My regular column is available to subscribers on www.thesundaytimes.co.uk This is an excerpt.
Every little bit of information adds to our knowledge, and changes our perceptions. In recent days we have had a flurry of such information from the official statisticians. Let me try today to steer through it, and try to answer some key questions about the outlook.
The questions are these. Can the consumer continue to be the mainstay for the economy during 2017? Will imports and exports respond to the weak pound? Are businesses already throttling back on investment and will they continue to do so?
There is another question, and it is whether Britain can move away from a growth model which depends excessively on consumer spending to something more sustainable. The London School of Economics’ Growth Commission, whose first report four years ago was very good, published a second report on last week. More in a moment on whether it has some of the answers.
Starting with those statistics, the second release of gross domestic product figures for the final quarter of last year were rather bitter-sweet. They confirmed the expected upward revision of growth to 0.7% for the quarter, which is above-trend, but they also showed a surprise downward revision of growth from 2016 as a whole from 2% to 1.8%.
Amid the uncertainty of last year, 1.8% growth was perfectly respectable, exceeding most of the G7, though just below Germany. But it was driven, to an almost embarrassing extent, by consumer spending.
While the economy grew by 1.8%, consumer spending rose by 3.1%. The consumer, in fact, accounted for all of Britain’s growth last year and a little more, 1.9 percentage points. Government spending also contributed 0.2 points of growth. The circle is squared by the fact that business investment fell, subtracting 0.1 points from growth, and that net trade, exports minus imports, also acted as a drag on growth, to the tune of 0.4 percentage points. Investment and export-led growth it was not.
Though last year’s £2.7bn fall in business investment was the first since 2009, it confirmed that investment has been a persistent weak spot for the economy. GDP is 8.6% higher than its peak prior to the 2008-9 recession, while GDP per head is up by 1.8%. Overall investment in the economy, including business investment, was however lower last year than in 2007.
What about exports? Net trade – exports minus imports – boosted growth in the final quarter of last year, but does so quite rarely, and may have been distorted, according to the Office for National Statistics, by trade in gold. Export volumes were down on a year earlier, while imports were up.
In the short-term, the outlook for the economy will be determined by the interplay of consumer spending, investment and foreign trade. As is now familiar, the issue for consumers is whether they will try to spend their way through the squeeze on real incomes arising from higher inflation.
We have information on the part of consumer spending accounted for by retail sales. Official figures show that retail sales volumes fell in November, despite Black Friday , fell again in December, despite Christmas, and in January, despite the sales. The CBI distributive trades survey suggest that they have remained subdued this month. British consumers, who you write off at your peril, may just be pausing for breath. But it will be surprising if spending growth this year and next comes close to last year’s 3.1%.
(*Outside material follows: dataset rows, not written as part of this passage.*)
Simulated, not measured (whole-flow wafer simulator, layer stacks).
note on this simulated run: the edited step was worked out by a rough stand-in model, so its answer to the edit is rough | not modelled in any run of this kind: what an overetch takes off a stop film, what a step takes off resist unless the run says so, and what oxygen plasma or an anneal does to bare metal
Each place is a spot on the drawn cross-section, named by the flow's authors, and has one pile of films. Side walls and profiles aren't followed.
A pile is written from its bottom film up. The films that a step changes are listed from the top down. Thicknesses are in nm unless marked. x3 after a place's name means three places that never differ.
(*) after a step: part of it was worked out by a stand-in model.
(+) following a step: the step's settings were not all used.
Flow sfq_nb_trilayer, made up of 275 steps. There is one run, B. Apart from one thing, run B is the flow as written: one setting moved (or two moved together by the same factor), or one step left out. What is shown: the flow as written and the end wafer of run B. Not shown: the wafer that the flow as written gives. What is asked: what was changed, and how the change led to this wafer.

On business investment, there is little in the surveys to suggest an imminent collapse, but little to suggest much growth either. Investment looks likely to tread water until there is greater clarity about the outlook.
Exports are the wild card. The latest figures were distorted, but stronger growth in Britain’s main markets, including the EU, is helping, as should the pound’s big fall. But, while consumer spending has tended to outperform expectations, exports have tended to underwhelm. It remains to be seen whether this time is different.
What about beyond the next couple of years? The LSE Growth Commission’s new report says that now is an ideal time to tackle some of the economy’s longstanding weaknesses, which include low productivity and over-dependence on consumer spending.
The report has a string of recommendations in the four key area of skills and training, industrial strategy, openness (to trade, inward investment and people) and the supply of finance to growing businesses. Britain, it says, has relied too long on migrant labour to plug the holes in an inadequate education and training system. The rise of self-employment has further discouraged sufficient spending on training, and the playing field needs to be tilted back to employees. Britain achieves the worth of both worlds by under-investing in plant, machinery and other capital equipment, despite the tax incentives to do so, while also under-investing in training and skills.
While this country has a world-leading financial centre and a highly competitive financial services sector, there remains a problem with the provision of finance to high-growth businesses and to infrastructure projects.
What the LSE Growth Commission describes a s a new chapter in Britain’s growth story will require continued good access for the two-third of exports that go to either the EU or America, as well as the rapidly growing “frontier” economies elsewhere in the world. It will require, it says, “access to finance for businesses and innovation, including flexible regulation of challenger banks, increased support for the FinTech sector, reform of equity markets, a boosted role for the British Business Bank and a new infrastructure bank”.
There should be a new British state aid law, the LSE argues, both to allow the government to step in a more flexible way than currently allowed under EU rules but also to preserve the most useful aspect of those rules, tying ministers’ hands in a way that stops them propping up uneconomic sectors.
A record deficit on the current account of the balance of payments and a tradition of chromic under-investment speak of a badly unbalanced economy. I have barely scratched the surface of the LSE Growth Commission report but it offers plenty of ideas for turning over a new leaf. And it is more coherent and comprehensive than anything the government has yet come up with.